Northern Wisconsin has dealt with three floods in the last six years that caused millions of dollars in damage resulting in federal disaster declarations. The region is seeing more frequent, intense rainfalls.
For the last several years, local, state and federal partners have been trying to find ways to slow the flow of stormwater running off the landscape, as well as reduce the amount of sediment washing into Lake Superior.
One way the group of stakeholders is trying to solve stormwater runoff is through wetland ponds.
Not far from the washout caused by June flooding on U.S. Highway 2, Tom Gazdik led the way to a roughly half-acre pond on the back of his property near Ino, west of Ashland. His grandfather came here to farm in the early 1900s.

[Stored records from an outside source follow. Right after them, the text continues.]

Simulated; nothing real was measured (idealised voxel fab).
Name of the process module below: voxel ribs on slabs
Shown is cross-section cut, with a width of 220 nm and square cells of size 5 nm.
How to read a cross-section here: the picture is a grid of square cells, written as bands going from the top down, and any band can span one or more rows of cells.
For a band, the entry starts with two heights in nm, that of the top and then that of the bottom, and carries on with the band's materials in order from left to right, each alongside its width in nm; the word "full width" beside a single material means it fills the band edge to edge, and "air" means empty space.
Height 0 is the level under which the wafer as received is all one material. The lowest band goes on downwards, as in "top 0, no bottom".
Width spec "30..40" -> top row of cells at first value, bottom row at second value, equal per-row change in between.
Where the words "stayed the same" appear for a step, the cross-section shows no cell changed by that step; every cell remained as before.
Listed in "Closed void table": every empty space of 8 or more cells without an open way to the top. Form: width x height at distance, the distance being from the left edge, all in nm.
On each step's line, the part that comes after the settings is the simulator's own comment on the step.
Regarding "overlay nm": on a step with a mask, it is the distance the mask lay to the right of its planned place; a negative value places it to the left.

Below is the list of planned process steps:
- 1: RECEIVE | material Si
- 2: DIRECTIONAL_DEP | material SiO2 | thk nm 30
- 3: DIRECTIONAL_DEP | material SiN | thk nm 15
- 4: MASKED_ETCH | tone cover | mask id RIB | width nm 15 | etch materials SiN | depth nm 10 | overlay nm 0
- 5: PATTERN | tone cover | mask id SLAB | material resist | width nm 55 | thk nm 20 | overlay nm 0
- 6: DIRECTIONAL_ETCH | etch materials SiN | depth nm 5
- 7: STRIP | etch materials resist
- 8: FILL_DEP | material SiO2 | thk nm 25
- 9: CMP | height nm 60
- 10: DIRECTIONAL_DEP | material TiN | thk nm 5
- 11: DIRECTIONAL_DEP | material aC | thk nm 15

“This was all dairy farm, so the cattle would graze in the forest. There would be trails all over,” he said. “It was ideal for raising cattle because there was a lot of water available.”
But, the water also made it difficult to farm and many producers gave up growing crops or hay. Gazdik’s father gave it up long ago. He said that’s one reason why the spot was ideal for installing a wetland pond.
“I grew up playing back here in all the springs and all that stuff. I knew that this was ideal for a pond, and I always wanted to have some up here,” said Gazdik. “When I heard about this project, I’m going, ‘Oh my God. This is perfect.'”
The project Gazdik is referring to is one Northland College in Ashland is leading.
The college is working with Bayfield County landowners like Gazdik to slow the flow of runoff from heavy rains using money from the Great Lakes Restoration Initiative.
The project began in 2013. The Great Lakes Commission and U.S. Fish and Wildlife Service awarded just under $300,000 in Great Lakes Restoration Initiative money that funded work to reduce flood peaks and erosion in North Fish Creek, said Matt Hudson, associate director of the college’s Mary Griggs Burke Center for Freshwater Innovation.
“If we can hold back some of that water on the landscape before it gets into the stream, we can reduce the amount of water that rushes into the stream at one time and reduce the amount of erosion that happens in the stream and then reduce the amount of sediment that gets into Chequamegon Bay,” said Hudson.